I find that I’m invisible online, I am in a sea of health coaches with much less experience and training, yet they’re attracting crowds. I try to offer value to my list and it’s not easy to get feedback … online, with an email list, I’m sort of lost and trying to find ways to build my self esteem as I don’t get feedback.

When I read this in a business-support group I’m in, I really identified with that last piece.

One thing I’ve learned since I started acting 10 years ago is that I was never going to be satisfied with reviews of my performance. Nobody but me really knows what I’m striving for and missing. My standards may be impossibly high, but they are there because I know that when I dig deep, I’m capable of surprising myself — and I already know everything that’s in my head, which makes surprise challenging.

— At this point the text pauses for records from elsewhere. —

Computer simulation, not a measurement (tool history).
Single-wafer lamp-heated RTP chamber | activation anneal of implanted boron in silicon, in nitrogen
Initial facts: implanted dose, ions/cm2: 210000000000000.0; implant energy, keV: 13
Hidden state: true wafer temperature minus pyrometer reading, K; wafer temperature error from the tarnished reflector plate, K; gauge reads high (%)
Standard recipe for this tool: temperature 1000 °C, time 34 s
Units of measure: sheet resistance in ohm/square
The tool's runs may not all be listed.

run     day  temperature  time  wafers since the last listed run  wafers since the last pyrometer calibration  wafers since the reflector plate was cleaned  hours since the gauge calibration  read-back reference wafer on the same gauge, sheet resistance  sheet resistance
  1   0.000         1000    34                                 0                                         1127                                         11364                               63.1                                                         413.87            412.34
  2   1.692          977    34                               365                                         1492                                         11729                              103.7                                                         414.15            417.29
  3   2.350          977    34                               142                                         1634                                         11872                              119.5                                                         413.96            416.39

This doesn’t mean I don’t think my work is any good. It also doesn’t mean that I ignore praise, and I certainly don’t have thick enough skin to ignore blame. (I can’t even resist getting stuck on simple descriptions that make no sense to me, as when a character I played was called “young” when she was clearly old to me.) What it does mean is that I have to find internal motivation to do the work and improve the work, even without feedback.

My mother had a lesson she actively taught to each of her kids: the work doesn’t change once a critic or evaluator gets ahold of it. The shitty paper you wrote on the bus on the way to school doesn’t suddenly become amazing because the teacher loved it. The paper that you struggled uphill to write, then had a breakthrough in which you wrote brilliant, flowing words and ideas doesn’t become shitty because your teacher comments, “This essay in no way fulfills the requirements of this assignment. However, since you got an A on the midterm, you will get a Pass for the class.”

(Clearly, some important and powerful learning happened, for better or worse, since I remember a 30-year-old comment word for word. Not that grades matter.)

Your internal compass has to mean something, or you’re lost. Much of the time, you’re shouting into an abyss and getting nothing back besides echoes. Pay attention to your own judgment, and be as fair and kind with yourself, and as admiring of yourself, as you would be of someone you love.

Online business is a weird sort of abyss, one that often seems populated by more wonderful people who are capable of breakthroughs I’m not. I, too, feel invisible online, or more experienced and offering more valuable help than others who are getting more attention. Yet if I let that feeling overtake me, I lose sight of the guideposts.

What, then, are the guideposts that I keep in sight?

  • I know my shit. I’ve been doing my shit so long that what seems obvious to me is a revelation to others. Keep saying what’s obvious; it’s also true.
  • Once I do make the connection, my clients love what I can do. Finding the right people is the work.
  • It took me a long time to figure out how I want to work, and that it’s okay to work the way I want to. Run your business your way.
  • I work for hard my luck and good fortune. My felicity is sweat equity.
  • Daily conversation feeds me. My ideal is to talk to one new person a day. 

Self-esteem needs to be detached from feedback, but we live in the real world, and in that world, it’s easy to forget what guides us. When you find yourself getting lost in comparison or in the silence of the abyss, you may need to sit down on the path for a while, but the fog will clear and you’ll see the guideposts that will take you home.

What are your guideposts? How do you keep them in mind when you’re feeling lost?